Looking for a way of escape, the steer passed through the gate into the smaller pen where the trailer was backed up. Now, just to get it in the trailer …
It was the beginning of the long wait, waiting for the steer to calm down and make the “mistake” of stepping inside the trailer. We didn’t want to prod or force it because in a bad mood even fences and barn walls are no match if it were to decide to throw it’s weight around.
After an hour of coaxing, waiting and praying, it was time to go one step further. But there was one precaution: the rifle. If the steer did break loose, we would be ready to drop it in it’s tracks. That however would mean an afternoon of butchering—and a huge cut in profits. Would it come to that?
Mr. Furhman gingerly climbed over the gate. Several well-timed moves on both defense and offense played out, and our prize at last made a decisive move into the trailer.
First the banging shut of the doors; then the whoops and hollers of victory and thankfulness that the dream had become a reality … without a hitch!
Reflecting on all that had happened, we are grateful that God still answers the cry of Jabez. Prayer, like any work, requires attentiveness to the Master, earnestness, and a deeply-rooted desire for results that will bring God due glory. We observed His hand in relationships. We saw His shield of safety.
We also saw the Lord’s miraculous timing. The Fuhrmanns had received other invitations to be out that day and would have been gone when the call came were it not for the DEW Conference. Also, this one solitary day was the only day on which their neighbor’s fencing afforded the entrance of the steer from the outside.
It was all done. And it was one happy vanload with trailer in tow. As we drove off, the clock on the dash read 12:36—only 12:36!

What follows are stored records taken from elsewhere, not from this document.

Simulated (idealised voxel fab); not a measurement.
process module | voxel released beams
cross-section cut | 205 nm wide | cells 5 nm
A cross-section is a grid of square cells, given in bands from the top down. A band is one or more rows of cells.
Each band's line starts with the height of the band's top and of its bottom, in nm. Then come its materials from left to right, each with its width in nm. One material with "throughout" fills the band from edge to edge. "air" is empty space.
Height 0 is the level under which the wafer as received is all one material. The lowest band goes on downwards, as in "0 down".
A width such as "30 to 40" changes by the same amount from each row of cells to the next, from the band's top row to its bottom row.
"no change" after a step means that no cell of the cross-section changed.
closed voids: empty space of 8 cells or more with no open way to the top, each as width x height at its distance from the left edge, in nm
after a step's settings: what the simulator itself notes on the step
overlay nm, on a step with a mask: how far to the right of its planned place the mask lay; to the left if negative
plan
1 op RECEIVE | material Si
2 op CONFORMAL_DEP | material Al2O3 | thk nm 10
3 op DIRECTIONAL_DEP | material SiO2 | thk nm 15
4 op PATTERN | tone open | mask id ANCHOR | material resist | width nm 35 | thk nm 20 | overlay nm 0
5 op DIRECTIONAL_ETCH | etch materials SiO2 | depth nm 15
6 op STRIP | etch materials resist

The folks at the house had been praying all morning and everyone was overjoyed when we arrived back home with the trailer full of beef.
That afternoon and evening, with the Lord’s blessing, we not only had time to finish the Discipleship Encouragement Weekend sessions, but also an art class and a photography class, wood splitting, the regular chores, music practice, and a time to check the beehives with Samuel!
Trust God with your problem. Go through it, with Him.